Barely a month goes by without another controversy involving a prominent Christian leader in the West. The lack of depth and training among our leaders is a serious problem, says Simon Foulds
The list of leadership failures goes on and on.
And what’s worrying is that these examples are only those we know about.
It now no longer surprises any of us when we hear about another church network with leadership issues. Perhaps even our own. It begs the questions: When will this end? And what is the cause?
It’s important to remember that not all leadership crises are scandalous, thank heavens. But this doesn’t mean they don’t have a long-term impact. Lack of accountability, the development of personality cults and a failure to follow even the most basic of biblical principles can - and has - led to the disintegration of many congregations and communities, furthering the erosion of public trust in the Church. People rightly ask: “If they’re no better than us, why should we even bother going to church?”
Secularism and political ideology in the West, combined with a rise in the Christian population in Majority World nations (who often lack access to biblical resources) has diluted the theological understanding of Christian leaders worldwide.
According to research used by Langham Partnership – a Christian organisation which biblically equips and resources leaders and pastors – a substantial number of pastors worldwide have little or no formal training, particularly in the evangelical church. In fact, the Centre for the Study of Global Christianity estimates it to be as high as 80 per cent – that’s over two million individuals who have little to no biblical training.
The issue is not just a recent phenomenon. In the 1990s, Langham’s founder, John Stott, quoted J.I Packer in saying the global Church was: “1000 miles wide and half an inch deep.” Stott predicted that the lack of depth among the mushrooming numbers of church attendees, alongside a chronic underinvestment in leadership, could generate the pitfalls of heresy and personality cults. He has, unfortunately, been proved right.
Our leaders need in-depth answers to the concerns of a modern, distracted population
While surface-level attributes such as charisma, rhetoric, pastoral sensitivity and administrative gifting play an important role in leadership, they do not speak to the depth of one’s character. Width is appealing and easy to spot, but depth? Not so much.
When I was growing up in the 1970s and 1980s there wasn’t much competition for our time on a Sunday morning. With no TV, no mobile phones and no football, it was church or nothing.

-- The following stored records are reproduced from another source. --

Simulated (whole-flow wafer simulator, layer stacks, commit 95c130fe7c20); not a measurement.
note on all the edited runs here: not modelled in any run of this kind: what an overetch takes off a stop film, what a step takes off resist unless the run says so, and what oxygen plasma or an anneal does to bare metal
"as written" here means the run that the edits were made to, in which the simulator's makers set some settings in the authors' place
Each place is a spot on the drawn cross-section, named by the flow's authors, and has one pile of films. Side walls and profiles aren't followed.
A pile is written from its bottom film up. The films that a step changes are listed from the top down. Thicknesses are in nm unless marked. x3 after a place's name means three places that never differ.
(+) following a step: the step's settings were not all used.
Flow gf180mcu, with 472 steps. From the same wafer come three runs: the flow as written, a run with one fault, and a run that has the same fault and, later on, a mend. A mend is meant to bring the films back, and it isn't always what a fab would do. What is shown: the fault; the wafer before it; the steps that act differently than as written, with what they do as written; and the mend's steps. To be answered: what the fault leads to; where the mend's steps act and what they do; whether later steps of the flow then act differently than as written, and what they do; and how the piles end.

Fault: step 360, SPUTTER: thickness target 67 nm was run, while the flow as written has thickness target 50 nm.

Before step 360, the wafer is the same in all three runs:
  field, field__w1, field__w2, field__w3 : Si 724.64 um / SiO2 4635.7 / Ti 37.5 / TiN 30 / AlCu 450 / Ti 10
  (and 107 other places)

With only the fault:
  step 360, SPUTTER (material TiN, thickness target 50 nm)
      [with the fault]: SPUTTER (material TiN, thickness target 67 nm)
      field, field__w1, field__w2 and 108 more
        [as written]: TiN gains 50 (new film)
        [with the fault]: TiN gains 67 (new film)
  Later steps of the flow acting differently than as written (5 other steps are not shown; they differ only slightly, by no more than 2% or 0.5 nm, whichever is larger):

Now, technology has created an entertainment market which competes for our free time. People are less likely to commit to anything long-term, like going to church, as they risk sacrificing ‘shinier’ options. Now, more than ever, our church leaders need in-depth answers to the questions and concerns of a modern, distracted population. And that is a global issue.
It would be wrong to blame the decline of the UK Church entirely on poor leadership. Ineffective use of church resources and lack of interest from congregations have also played a part. But the insufficient training of leaders has undoubtedly been a significant contributing factor.
Not all leadership crises are scandalous, but that doesn’t mean they don’t have an impact
Leaders need books; books need authors and authors need support to bring their work to life. Building and supporting this global supply chain, along with encouraging pastors to use it, is key to ensuring that they have the knowledge needed to avoid making the same mistakes as their predecessors, instead of adding to the list.
To this end, in the past year, Langham has equipped almost 10,000 pastors and lay leaders to teach God’s word and distributed over 235,000 books. We’ve supported 85 PhD students from over 40 countries to complete theological doctoral programs that will deepen church leadership skills in the Majority World and ensure that the mistakes which have happened in the West are not repeated elsewhere.
Is there a leadership crisis in the global Church? Yes, but it is one that we can fix.